The case against Stevens: Artūras Karnišovas (Bulls), Zach Kleiman (Grizzlies), and Sachin Gupta (Timberwolves), among others, all have a shot. One could argue that the Celtics have a ton of talent and it was more so about the players and coaches sparking the turnaround.
The verdict: Stevens has as strong a case as anyone here. Sometimes less is more, and he did help this team flourish. He has an excellent shot to win.
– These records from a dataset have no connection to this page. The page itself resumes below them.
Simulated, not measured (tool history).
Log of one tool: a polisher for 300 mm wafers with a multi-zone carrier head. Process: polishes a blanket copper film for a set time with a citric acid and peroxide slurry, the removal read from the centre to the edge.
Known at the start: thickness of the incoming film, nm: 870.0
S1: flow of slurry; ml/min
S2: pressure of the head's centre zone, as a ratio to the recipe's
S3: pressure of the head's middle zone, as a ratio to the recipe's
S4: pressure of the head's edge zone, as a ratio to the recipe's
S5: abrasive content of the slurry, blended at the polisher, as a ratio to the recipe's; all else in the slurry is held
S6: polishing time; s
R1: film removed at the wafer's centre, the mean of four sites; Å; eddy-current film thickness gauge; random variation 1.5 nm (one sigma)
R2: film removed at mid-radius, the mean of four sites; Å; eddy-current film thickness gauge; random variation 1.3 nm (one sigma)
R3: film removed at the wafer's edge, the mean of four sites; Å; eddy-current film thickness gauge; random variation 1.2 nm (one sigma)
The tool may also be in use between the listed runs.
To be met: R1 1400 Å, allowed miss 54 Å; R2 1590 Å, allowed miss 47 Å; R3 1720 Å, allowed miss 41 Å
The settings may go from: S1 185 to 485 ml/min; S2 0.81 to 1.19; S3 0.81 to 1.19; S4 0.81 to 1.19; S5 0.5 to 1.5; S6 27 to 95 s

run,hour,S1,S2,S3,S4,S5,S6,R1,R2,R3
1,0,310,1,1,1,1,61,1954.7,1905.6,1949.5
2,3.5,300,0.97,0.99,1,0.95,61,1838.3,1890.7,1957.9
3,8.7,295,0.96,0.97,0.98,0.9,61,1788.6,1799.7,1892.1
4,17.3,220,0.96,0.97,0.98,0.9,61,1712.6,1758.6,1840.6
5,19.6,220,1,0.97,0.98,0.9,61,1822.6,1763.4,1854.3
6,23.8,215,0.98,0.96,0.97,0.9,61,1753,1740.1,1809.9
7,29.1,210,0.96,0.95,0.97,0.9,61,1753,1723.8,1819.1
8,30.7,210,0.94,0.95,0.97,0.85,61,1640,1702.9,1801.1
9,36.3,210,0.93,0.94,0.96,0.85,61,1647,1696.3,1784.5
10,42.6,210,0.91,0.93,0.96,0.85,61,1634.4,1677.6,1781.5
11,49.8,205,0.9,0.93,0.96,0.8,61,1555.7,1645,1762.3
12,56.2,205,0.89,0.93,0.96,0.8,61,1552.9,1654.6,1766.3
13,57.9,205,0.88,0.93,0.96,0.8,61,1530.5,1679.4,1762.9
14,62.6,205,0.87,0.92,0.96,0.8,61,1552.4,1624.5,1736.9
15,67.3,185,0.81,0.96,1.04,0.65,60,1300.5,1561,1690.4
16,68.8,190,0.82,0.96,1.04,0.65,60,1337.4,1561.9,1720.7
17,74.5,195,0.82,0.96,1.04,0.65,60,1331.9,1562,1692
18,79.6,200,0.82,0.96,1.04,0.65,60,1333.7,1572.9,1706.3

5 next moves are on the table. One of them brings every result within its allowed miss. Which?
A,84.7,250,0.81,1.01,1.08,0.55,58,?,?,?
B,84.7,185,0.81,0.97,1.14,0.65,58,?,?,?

Jayson Tatum, Most Valuable Player
The case for Tatum: Tatum is the only player in the NBA to play in 70 games, average 27-plus points, and log 36-plus minutes a night. He has best by far the plus-minus (+770) in the NBA. If the Celtics get the 1-seed, with Tatum as their go-to option, he has a compelling argument.
The case against Tatum: The only problem is that there are many other strong candidates as well, including Nikola Jokic, Joel Embiid, Ja Morant, Devin Booker, Giannis Antetokounmpo, LeBron James, Luka Doncic, Karl-Anthony Towns, Steph Curry, and DeMar DeRozan.
The verdict: It’s likely Tatum will finish in the top five but not win. Jokic and Embiid are the frontrunners, and Booker is also making a late push. The Celtics haven’t had an MVP since Larry Bird in 1986.
Marcus Smart, Defensive Player of the Year
The case for Smart: Smart is the arguably best defensive player on arguably the best defensive team, and that should unquestionably count for something. He’s always been a pest, but he’s taken it to another level this season and has helped his teammates do the same.
The case against Smart: 1996 was the last time a guard was named Defensive Player of the Year. Rudy Gobert, Antetokounmpo, Bam Adebayo, and Mikal Bridges are all in the mix and may end up ahead of Smart.
The verdict: Smart has a legitimate gripe if he doesn’t win. It ultimately comes down to whether or not voters want to go with the traditional big man or mix it up with a guard. Much like Tatum, he’ll likely finish in the top five but not win.
Robert Williams, Defensive Player of the Year
The case for Williams: Williams is the more traditional type of winner for Defensive Player of the Year. He blocks shots, overwhelms opponents, and is also extremely versatile for someone his size. He’s always had the ability, and this year he’s figured out how to maximize it in an increased role. He also has a case for Most Improved Player.
The case against Williams: Smart, Williams, Tatum, Jaylen Brown, and Al Horford are almost too good as a unit defensively that they cancel one another out. It shouldn’t be that way, but it is in voters’ minds. It’s hard to give either Smart or Williams a clear edge over the other.
The verdict: Like Smart, Williams will presumably end up in the top five but not take first.
Grant Williams, Most Improved Player
The case for Williams: Williams has only increased his scoring average from 4.7 to 7.7, but he looks like an entirely different player this season. He’s shooting 42.2 percent from 3-point range, compared to 25 percent as a rookie and 37.2 percent last season. He’s also shooting 48.3 percent overall and 91 percent from the line, way up from his previous averages. Williams has been extremely dependable as a shooter, defender, and glue guy.
The case against Williams: While his improvement in Celtics circles is noticeable, his stats may not be eye-popping enough on a national stage. Ja Morant, Darius Garland, and Miles Bridges are the frontrunners.
The verdict: Morant likely has this one locked up, but Williams has a shot to finish in the top 10.